Renting from a Managing Agent - Leeds

About 35% of the student off-street rental market in Leeds is let through managing agents.

There are a number of factors which contribute to the growing numbers of students using the services of managing agents. These include:

  • the allure of an attractive office with an air of professionalism
  • the ability to see lots of properties quickly
  • accompanied viewings and transport
  • a trend towards the physical clustering of agencies, which enables students to compare properties between agencies quickly and easily 

Although there are many professionally run managing agents offering a good level of customer service, disappointingly many of the complaints Unipol and the Students' Unions receive relate to managing agents.

The Unipol Code helps students to choose the best managing agents. 90% of all complaints that Unipol receive about student housing come from the 30% of unaccredited landlords. It really is best to rent from a Code landlord or agent.

There are now a number of managing agents in Leeds who have full Unipol Code status. This means all their student houses meet the standards of the Code. If you rent from an agent, it is strongly recommended you use one of these. Check agents' names in the  Code register before signing up with them.

Unipol has also established Supporter status for agents who are working towards full Code membership. You are advised to give preference to these agents over agents who have not joined any scheme. Further details can be found here.

The best managing agents are as good as the best landlords, but it is important to consider some specific issues when dealing with them.

Let Only Services

Many agencies offer a "let only service". This means the agent is responsible only for letting, and not for managing the property. If you are renting a property through a let only arrangement, the agent should make this very clear and should provide fulll information on who is responsible for actually delivering the services. They should also give you the landlord's full details so that you can check if the landlord is part of the Unipol Code.

If the agent promises any upgrading (for example a new sofa or redecoration) it is very important to get this promise in writing.

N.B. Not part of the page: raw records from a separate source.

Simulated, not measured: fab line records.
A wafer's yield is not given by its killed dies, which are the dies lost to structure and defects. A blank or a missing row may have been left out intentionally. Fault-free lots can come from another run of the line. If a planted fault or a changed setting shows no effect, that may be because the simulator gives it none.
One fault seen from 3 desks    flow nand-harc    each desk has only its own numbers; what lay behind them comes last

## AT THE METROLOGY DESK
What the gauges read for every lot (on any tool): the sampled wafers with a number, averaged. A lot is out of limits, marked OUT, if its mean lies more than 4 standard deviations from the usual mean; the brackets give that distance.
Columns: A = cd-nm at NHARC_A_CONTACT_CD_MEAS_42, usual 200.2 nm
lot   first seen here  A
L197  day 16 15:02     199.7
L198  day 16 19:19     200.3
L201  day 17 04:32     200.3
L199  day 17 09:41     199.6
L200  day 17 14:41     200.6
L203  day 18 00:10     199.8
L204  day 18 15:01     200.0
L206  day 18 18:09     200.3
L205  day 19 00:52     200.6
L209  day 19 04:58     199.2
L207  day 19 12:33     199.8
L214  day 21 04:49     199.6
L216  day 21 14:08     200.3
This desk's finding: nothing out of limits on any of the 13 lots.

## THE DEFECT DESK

Many agents have very attractive offices, which is a sign of professionalism, but remember you are not renting the office and you need to focus on the property. It's poor logic that a good office will equal a good property or a good service.

Accompanied Viewings

Accompanied viewings are a good thing, but you should remember that this is likely to be a promotional tour and you should concentrate on looking at the property properly. You should also resist glossing over any problem areas (such as: what is that damp patch? who will have that small room?)

If possible, you should try and take the opportunity to talk to the current tenants about the property and their experiences of dealing with the landlord or agency. Good agencies and private landlords are always happy to give you the freedom to do this.

It can be difficult to be assertive and ask the obvious question, but don't let that put you off and don't be rushed through the property. Take your time, look carefully and make sure you are buying exactly what you want.

If you are not interested in taking the property, have the courage to say so. No one will be offended. This is a commercial setting and landlords and agents prefer house hunters to be straight in order not to waste their time and to let them get on and remarket the property to others who may be genuinely interested. Also, if you book a viewing and then change your mind, just ring up and cancel it as a matter of courtesy to the agent. Treat them how you would expect to be treated yourself.

Do not fall for hard selling techniques as part of the sales pitch. If you are feeling intimidated, resist the pressure to give way. You should never agree to anything under duress, so simply say firmly that you are not interested and move on.

Sign up Fees and Deposits

Some agencies charge sign up fees for setting up the contract. Make sure you are happy with paying any fees before you commit to taking the property. Many landlords who advertise with Unipol do not ask students to pay these additional fees or they keep them low.

Some agencies do not charge deposits but instead charge higher sign up fees. The main advantage of this is that this fee is often lower than paying a deposit and is therefore less money to find at the time of signing for your new property. The disadvantage is that you will not get this money back.

If you pay a deposit you will get this money returned as long as you return the property in a good condition. Agents and landlords that take a deposit are now obliged to place the money in a government approved scheme that safeguards your deposit.